If you’re wondering what a judgment debtor examination is, then I’m guessing either you are trying to chase down money that is owed to you, or perhaps you owe someone money and you already have a judgment against you.
For your sake, I hope it’s the former. (If you are the debtor, you might want to check out What to Do If You Get Sued: Your 8 Step Plan.)
In either case, a judgment debtor examination is basically a tool which allows a creditor to ask a debtor questions to help them collect on their judgment. At a judgment debtor exam, the judgment creditor, or their attorney, is allowed to ask the judgment debtor questions about their finances under the court’s supervision while the debtor is under oath.
In California, the technical name for a judgment debtor examination is an “Order of Examination” or an “OEX” for short. It’s a tool that is usually only used after what is often a long and bitter fight over a debt.
It’s not easy to collect money from a judgment debtor. It’s much easier to collect money if the debtor responds to a demand letter. It’s hard even to get to the point where the judgment creditor finally gets to ask the debtor questions about their finances, which can take anywhere between six months to a year or more.
Once you do get to the point of conducting a judgment debtor examination, the judgment creditor gets near carte blanche to ask all sorts of questions about the debtor’s financial situation – including their bank accounts, account numbers, how much cash is in their wallet, even their social security number.
As you can imagine, simply having a judgment debtor exam can motivate the debtor to settle — if they have any money.
To do a judgment debtor examination, take the following steps:
1. Get a Judgment.
First, the creditor needs to have a judgment against the person who owes them money. These are often obtained by a default judgment, which is where the person being sued didn’t bother responding to the lawsuit.
Why would someone not even bother responding to a lawsuit? Frequently, people who owe a lot of money, especially to many different creditors, don’t respond to lawsuits against them because they are either too overwhelmed or they can’t afford a lawyer.
2. Ask Yourself If The Judgment Debtor Has Any Money.

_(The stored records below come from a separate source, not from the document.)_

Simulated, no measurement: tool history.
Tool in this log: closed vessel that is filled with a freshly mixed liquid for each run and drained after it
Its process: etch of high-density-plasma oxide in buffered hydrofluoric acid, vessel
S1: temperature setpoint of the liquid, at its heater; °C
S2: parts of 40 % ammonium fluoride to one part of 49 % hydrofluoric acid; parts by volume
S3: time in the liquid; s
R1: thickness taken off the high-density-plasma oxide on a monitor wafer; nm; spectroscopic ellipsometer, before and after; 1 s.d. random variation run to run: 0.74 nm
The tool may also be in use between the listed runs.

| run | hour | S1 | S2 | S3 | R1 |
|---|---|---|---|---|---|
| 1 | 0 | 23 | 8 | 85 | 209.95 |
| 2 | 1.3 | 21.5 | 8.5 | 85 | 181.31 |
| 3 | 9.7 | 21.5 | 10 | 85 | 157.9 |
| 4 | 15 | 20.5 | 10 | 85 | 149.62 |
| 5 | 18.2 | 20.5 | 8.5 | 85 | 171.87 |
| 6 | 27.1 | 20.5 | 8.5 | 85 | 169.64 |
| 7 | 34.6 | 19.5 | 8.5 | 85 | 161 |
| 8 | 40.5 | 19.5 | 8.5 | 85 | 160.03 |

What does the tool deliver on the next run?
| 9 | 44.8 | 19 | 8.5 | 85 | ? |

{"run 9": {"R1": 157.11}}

The purpose of the judgment debtor examination is to find out if the debtor has any money, but you don’t want to waste your time or money if you know the debtor doesn’t have anything.
If you know that the debtor is on the verge of declaring bankruptcy, or homeless, or a drug addict, or has taken a vow of poverty and owns nothing more than the clothes on their back, then don’t waste your time.
Also, if you have no idea where the debtor is living, then you probably won’t be able to find them to serve the papers. So it could also be a waste of your time if you can’t find them.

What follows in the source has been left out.